We have a saying in Poland like the one in the title of this post. Well… seems I forgot about it today (well… now it’s already tomorrow, so today means yesterday).
What happened? I bought myself a new shiny harddisk for my laptop and an external USB drive to put the old disk into use. That’s nothing bad of course. At least not on its own… But while preparing a working environment on the new disk I had the old disk hot-plugged to access its data. At some moment one of the volumes became inaccessible. The NTFS filesystem seems to be invalid and despite my tries to salvage the disk I was unsuccessful and it looks like I’ll have to say good bye to the data stored on that partition.

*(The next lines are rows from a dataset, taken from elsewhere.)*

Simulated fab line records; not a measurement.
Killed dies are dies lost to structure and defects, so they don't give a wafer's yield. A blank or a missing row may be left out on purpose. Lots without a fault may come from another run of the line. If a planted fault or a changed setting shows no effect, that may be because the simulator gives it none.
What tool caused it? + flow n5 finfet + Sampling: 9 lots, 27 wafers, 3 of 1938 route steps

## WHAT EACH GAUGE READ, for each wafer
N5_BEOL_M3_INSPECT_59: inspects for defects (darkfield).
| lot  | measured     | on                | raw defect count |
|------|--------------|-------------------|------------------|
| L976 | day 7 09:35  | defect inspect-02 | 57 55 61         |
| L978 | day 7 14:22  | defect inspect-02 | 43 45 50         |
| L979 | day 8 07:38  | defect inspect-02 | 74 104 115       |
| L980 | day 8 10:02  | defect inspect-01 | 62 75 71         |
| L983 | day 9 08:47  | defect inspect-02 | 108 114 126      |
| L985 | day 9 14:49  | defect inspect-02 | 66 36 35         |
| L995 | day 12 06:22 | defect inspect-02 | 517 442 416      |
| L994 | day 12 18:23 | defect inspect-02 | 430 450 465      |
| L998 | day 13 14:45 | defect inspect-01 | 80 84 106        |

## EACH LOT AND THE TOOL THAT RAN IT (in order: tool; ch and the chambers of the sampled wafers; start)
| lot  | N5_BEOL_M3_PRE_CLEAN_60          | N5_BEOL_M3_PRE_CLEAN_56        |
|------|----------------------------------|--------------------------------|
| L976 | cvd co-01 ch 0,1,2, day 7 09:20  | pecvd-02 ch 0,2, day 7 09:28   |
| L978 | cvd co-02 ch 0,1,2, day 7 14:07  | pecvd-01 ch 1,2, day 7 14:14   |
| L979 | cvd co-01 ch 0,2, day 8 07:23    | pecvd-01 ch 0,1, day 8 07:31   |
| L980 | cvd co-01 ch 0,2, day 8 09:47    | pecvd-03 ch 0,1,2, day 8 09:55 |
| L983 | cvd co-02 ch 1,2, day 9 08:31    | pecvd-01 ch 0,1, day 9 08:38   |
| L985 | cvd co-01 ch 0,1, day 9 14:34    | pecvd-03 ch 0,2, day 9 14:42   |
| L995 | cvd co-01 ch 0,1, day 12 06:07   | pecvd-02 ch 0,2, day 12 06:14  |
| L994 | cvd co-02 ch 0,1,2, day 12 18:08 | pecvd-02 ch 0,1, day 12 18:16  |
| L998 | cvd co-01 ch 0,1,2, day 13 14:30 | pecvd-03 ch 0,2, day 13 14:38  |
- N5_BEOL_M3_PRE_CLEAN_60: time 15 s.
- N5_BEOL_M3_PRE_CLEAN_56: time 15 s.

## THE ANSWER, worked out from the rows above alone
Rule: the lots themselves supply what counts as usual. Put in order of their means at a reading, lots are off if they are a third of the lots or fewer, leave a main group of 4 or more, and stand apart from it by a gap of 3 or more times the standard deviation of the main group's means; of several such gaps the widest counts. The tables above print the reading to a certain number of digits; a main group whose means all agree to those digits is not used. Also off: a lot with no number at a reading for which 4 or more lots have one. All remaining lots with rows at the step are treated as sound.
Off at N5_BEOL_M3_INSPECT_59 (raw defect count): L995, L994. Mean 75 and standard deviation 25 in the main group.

As it was a Windows installation and I rarely work on Windows there wasn’t much precious data there… Actually there was only one piece of valuable data there – one that wasn’t copied anywhere else… And now for the best part – what was that data? Well… not my bank passwords (thank God!) and not my PhD thesis (the risk of it being lost was minimal as the thesis doesn’t exist yet, but never underestimate the power of quantum fluctuations!). But unfortunately it was a final project of the diploma for the Qt Centre Programming Contest… What a shame… if I don’t find a way to access my data, I’ll have to make the diploma again and last time it took three months to do it
So… if anyone knows how to validate an invalid ntfs filesystem (standard Windows tools said it was unrepairable) without buying expensive software, I’d be grateful for any help in that matter.
Memo for today – Uncle Bill doesn’t like me.
Try with Acronis Disk Director or Paragon Hard Disk Manager. They both have unerase/partition recovery abilities.
I’ll try that, thanks. Although the master file table seems damaged (don’t ask me how it happened, I wasn’t writing anything to the disk), I don’t know if any of the tools can do anything about it.
Although I never used them for that purpose, I believe that when they say “partition recovery” they mean recovering damaged partition tables(that’s what their docs say). Unerase is only for recovering deleted files on healthy partitions.
So they both can do the job, although it can take some time to rebuild the tables.
Ok, it didn’t work. Furthermore either one of the programs or Windows itself decided to write a new master block record on the disk without asking me first. Thus I lost all my partitions (some sensitive data included) on that disk and am currently trying to salvage them (this time using Linux). This sucks…
Sorry about that.
Indeed, that sucks. Good luck with Linux then :).
Thx. I now have access to all data excluding my encrypted partition (as it is encrypted, it’s hard to find its boundaries, because it doesn’t look like a partition). I still can’t boot the computer, but it is a success anyway.